Use this dataset of airline arrival information to predict how late flights will be. A flight only counts as late if it is more than 30 minutes late.
In [2]:
%matplotlib inline
import numpy as np
import pandas as pd
import scipy
import sklearn
import matplotlib.pyplot as plt
import seaborn as sns
import math
from matplotlib.mlab import PCA as mlabPCA
from sklearn.preprocessing import StandardScaler
from sklearn.decomposition import PCA
from sklearn import preprocessing
from sklearn.metrics import confusion_matrix
from sklearn.model_selection import cross_val_score, KFold, cross_val_predict
import matplotlib.pyplot as plt
from sklearn.decomposition import PCA as sklearn_pca
from sklearn import decomposition
from sklearn import ensemble
from sklearn.ensemble import RandomForestClassifier
from sklearn.model_selection import train_test_split
from sklearn.feature_selection import SelectFromModel
from sklearn.metrics import accuracy_score
from sklearn.linear_model import LogisticRegression
from sklearn.utils import resample
from sklearn.ensemble import RandomForestClassifier, BaggingClassifier
from sklearn.naive_bayes import BernoulliNB
from sklearn.discriminant_analysis import LinearDiscriminantAnalysis
from sklearn.feature_selection import RFE
In [3]:
# Read and import data
airlines = pd.read_csv('Airlines 2008.csv')
airlines.head()
Out[3]:
In [4]:
#Change the ArrDelay variable into a categorical variable
airlines.loc[airlines['ArrDelay'] <= 30, 'ArrDelay'] = 0
airlines.loc[airlines['ArrDelay'] > 30, 'ArrDelay'] = 1
In [5]:
#Check length of the dataset
len(airlines)
Out[5]:
In [6]:
#Type of info per column of the dataset
airlines.info()
In [7]:
#Substitute infinity and Nan values by Zeros and check that no Nans are left
airlines = airlines.replace([np.inf, -np.inf], np.nan)

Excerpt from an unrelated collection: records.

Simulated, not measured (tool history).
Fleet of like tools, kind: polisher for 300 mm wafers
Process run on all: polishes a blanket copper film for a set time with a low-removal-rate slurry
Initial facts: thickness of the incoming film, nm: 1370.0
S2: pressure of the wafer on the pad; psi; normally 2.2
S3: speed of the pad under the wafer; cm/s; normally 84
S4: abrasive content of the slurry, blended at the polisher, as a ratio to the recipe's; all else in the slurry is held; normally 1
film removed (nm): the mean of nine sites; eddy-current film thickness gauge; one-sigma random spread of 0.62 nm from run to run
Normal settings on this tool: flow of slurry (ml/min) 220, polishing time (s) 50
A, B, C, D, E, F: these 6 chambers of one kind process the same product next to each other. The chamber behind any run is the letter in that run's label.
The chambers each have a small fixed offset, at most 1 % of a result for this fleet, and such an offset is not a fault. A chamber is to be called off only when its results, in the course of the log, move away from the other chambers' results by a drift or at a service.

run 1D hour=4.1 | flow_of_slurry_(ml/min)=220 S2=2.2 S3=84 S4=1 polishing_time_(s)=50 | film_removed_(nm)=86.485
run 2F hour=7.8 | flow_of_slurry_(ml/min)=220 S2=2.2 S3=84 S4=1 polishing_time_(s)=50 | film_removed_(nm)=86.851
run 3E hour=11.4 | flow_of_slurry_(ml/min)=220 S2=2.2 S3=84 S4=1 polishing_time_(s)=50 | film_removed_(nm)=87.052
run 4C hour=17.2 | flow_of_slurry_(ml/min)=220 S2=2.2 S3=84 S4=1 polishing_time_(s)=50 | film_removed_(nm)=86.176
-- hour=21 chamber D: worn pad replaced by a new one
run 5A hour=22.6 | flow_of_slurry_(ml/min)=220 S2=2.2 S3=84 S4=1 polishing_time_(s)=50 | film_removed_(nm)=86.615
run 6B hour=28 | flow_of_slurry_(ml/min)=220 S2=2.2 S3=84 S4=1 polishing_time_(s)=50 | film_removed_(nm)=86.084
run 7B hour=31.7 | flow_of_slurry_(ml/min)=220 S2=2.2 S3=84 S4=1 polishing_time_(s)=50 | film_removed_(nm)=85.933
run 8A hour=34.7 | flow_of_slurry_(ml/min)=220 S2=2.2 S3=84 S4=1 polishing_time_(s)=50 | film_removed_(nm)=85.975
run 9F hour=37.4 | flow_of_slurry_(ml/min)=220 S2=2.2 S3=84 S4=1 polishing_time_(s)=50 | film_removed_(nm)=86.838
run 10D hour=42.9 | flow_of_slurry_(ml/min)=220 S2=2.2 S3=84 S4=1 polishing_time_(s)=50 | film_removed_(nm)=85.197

airlines = airlines.fillna(0)
print(airlines.isnull().sum())
print(airlines.info())
In [8]:
#Drop "object" type features as they are not going to add information to the model
airlines = airlines.drop(airlines[['UniqueCarrier', 'TailNum','Origin','Dest','CancellationCode']],axis=1)
In [9]:
# Compute average number of delayed flights per hour
airlines['hour'] = airlines['CRSArrTime'].map(lambda x: int(str(int(x)).zfill(4)[:2]))
grouped = airlines[['ArrDelay', 'hour' ]].groupby('hour').mean()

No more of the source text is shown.